In this passage Paul is directly addressing the Jews. The connection of thought is this. In the foregoing passage Paul had painted a grim and terrible picture of the heathen world, a world which was under the condemnation of God. With every word of that condemnation the Jew thoroughly agreed. But he never for a moment dreamed that he was under a like condemnation. He thought that he occupied a privileged position. God might be the judge of the heathen, but he was the special protector of the Jews. Here Paul is pointing out forcibly to the Jew that he is just as much a sinner as the Gentile is and that when he is condemning the Gentile he is condemning himself. He will be judged, not on his racial heritage, but by the kind of life that he lives.

The Jews always considered themselves in a specially privileged position with God. "God," they said, "loves Israel alone of all the nations of the earth." "God will judge the Gentiles with one measure and the Jews with another." "All Israelites will have part in the world to come." "Abraham sits beside the gates of hell and does not permit any wicked Israelite to go through." When Justin Martyr was arguing with the Jew about the position of the Jews in the Dialogue with Trypho, the Jew said, "They who are the seed of Abraham according to the flesh shall in any case, even if they be sinners and unbelieving and disobedient towards God, share in the eternal Kingdom." The writer of the Book of Wisdom comparing God's attitude to Jews and Gentiles said: "These as a father, admonishing them, thou didst prove; but those as a stern king, condemning them, thou didst search out" ( Wisdom of Solomon 11:9 ). "While therefore thou dost chasten us, thou scourgest our enemies a thousand times more" ( Wisdom of Solomon 12:22 ). The Jew believed that everyone was destined for judgment except himself. It would not be any special goodness which kept him immune from the wrath of God, but simply the fact that he was a Jew.

To meet this situation Paul reminded the Jews of four things.

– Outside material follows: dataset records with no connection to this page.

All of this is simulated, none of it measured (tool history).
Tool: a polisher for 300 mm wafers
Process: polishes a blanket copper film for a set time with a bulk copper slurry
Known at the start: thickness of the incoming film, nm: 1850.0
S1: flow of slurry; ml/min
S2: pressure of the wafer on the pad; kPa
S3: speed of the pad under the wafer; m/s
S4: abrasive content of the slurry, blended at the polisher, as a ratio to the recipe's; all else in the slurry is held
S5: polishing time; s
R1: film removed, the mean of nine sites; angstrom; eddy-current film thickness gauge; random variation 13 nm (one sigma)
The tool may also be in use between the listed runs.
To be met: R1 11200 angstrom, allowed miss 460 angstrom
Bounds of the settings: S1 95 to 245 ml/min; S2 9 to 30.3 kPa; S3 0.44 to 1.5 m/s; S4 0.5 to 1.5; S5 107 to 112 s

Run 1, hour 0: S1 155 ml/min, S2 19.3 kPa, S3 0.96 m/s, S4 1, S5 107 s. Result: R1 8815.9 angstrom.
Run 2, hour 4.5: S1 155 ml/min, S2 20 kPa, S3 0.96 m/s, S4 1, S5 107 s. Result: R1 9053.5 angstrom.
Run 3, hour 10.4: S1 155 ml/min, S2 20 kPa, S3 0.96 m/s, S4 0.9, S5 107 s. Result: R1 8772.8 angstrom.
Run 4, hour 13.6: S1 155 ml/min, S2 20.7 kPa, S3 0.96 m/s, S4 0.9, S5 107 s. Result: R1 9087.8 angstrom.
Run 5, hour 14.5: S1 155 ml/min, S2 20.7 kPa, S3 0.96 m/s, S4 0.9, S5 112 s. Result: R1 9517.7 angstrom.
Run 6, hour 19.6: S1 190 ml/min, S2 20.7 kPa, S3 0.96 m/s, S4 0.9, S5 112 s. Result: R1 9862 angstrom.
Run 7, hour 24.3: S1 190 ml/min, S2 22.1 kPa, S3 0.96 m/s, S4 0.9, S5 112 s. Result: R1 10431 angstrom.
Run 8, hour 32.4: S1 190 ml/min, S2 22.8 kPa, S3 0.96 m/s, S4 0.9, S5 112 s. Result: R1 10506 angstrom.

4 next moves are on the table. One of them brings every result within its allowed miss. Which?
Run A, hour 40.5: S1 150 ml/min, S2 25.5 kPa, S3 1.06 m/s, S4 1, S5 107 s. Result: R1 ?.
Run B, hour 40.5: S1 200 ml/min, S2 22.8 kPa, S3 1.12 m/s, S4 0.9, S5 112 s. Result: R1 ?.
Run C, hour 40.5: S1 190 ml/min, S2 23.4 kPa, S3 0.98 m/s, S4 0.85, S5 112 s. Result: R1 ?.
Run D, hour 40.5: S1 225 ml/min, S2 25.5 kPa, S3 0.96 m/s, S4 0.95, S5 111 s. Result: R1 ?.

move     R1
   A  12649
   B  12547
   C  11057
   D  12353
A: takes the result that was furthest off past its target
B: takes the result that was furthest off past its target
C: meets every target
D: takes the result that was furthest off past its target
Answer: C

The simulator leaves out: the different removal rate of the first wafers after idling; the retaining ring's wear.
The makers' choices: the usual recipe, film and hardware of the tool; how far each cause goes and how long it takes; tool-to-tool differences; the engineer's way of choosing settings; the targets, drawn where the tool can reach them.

(i) He told them bluntly that they were trading on the mercy of God. In Romans 2:4 he uses three great words. He asks them: "Are you treating with contempt the wealth of his kindness, and forbearance and patience?" Let us look at these three great words.

(a) Kindness (chrestotes, Greek #5544 ). Of this Trench says: "It is a beautiful word, as it is the expression of a beautiful idea." There are two words for good in Greek; there is agathos ( Greek #18 ) and there is chrestos ( Greek #5543 ). The difference between them is this. The goodness of a man who is agathos ( Greek #18 ) may well issue in rebuke and discipline and punishment; but the goodness of a man who is chrestos ( Greek #5543 ) is always essentially kind. Jesus was agathos ( Greek #18 ) when he drove the moneychangers and the sellers of doves from the Temple in the white heat of his anger. He was chrestos ( Greek #5543 ) when he treated with loving gentleness the sinning woman who anointed his feet and the woman taken in adultery. So Paul says, in effect, "You Jews are simply trying to take advantage of the great kindness of God."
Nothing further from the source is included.